End of Indian Maoists?
Sunday Island
|October 26, 2025
Five months to go, since the Home Minister Amit Shah, commonly known among hardcore BJP loyalists in Delhi as Modi's Chanakya, promised the nation that by March 2026 India would be completely free from Maoist terror. It was not an offhand remark but a calibrated assertion—one that echoed through the ranks of India's paramilitary forces and state police units spread across the dense jungles of Bastar, Bijapur, and Sukma.
The claim has since been repeated with ritualistic certainty in official briefings, as if the eradication of a 60-year-old insurgency could be reduced to a deadline. Meanwhile, last week brought a remarkable spectacle in Maharashtra: over two hundred Maoists, many with heavy bounties on their heads, surrendered in a choreographed display of contrition, their weapons neatly arrayed before television cameras. These men and women, once fugitives of the state, are now set to be redeployed—ironically—as auxiliaries to help vanquish those who refuse to yield. India's long war with itself is entering its most paradoxical phase.

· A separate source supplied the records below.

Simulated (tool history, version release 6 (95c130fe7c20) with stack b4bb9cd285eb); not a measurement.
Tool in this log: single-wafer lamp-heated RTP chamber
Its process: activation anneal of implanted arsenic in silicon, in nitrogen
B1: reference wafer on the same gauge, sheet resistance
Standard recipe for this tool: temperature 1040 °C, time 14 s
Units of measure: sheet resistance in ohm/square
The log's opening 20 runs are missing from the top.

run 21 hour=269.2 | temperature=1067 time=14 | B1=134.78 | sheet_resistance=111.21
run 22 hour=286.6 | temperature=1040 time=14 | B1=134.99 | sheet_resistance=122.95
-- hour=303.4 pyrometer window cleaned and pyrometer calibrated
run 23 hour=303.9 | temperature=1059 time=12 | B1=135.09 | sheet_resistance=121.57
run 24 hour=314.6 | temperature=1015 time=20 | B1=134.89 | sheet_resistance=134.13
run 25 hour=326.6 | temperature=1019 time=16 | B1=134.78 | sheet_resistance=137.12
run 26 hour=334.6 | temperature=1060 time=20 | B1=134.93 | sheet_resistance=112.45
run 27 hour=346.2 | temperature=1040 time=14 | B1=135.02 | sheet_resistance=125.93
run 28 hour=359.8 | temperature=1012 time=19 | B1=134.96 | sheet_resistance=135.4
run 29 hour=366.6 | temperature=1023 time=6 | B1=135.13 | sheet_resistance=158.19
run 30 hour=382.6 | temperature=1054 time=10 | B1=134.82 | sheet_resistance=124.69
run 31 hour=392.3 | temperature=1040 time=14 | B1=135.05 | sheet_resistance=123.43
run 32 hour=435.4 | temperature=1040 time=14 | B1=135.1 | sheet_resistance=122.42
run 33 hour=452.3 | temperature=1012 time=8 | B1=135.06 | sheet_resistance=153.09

The story of the Maoist movement once grandly envisioned as the "protracted people's war" is as much a chronicle of rebellion as of betrayal. What began in 1967 in Naxalbari, a small village in West Bengal, as an agrarian uprising inspired by Mao Zedong's revolutionary template, metastasised over the decades into a vast subterranean network stretching from Andhra Pradesh to Bihar.
For much of the 2000s, the Communist Party of India (Maoist) exercised de facto control over territories larger than some European states, levying taxes, running kangaroo courts, and filling the vacuum left by indifferent governance. By 2010, the movement had reached its zenith—over 2,000 violent incidents were recorded that year, and more than a thousand lives were lost. The Indian state, in turn, responded with its own brand of counterinsurgency-part developmental, part punitive, and often extrajudicial.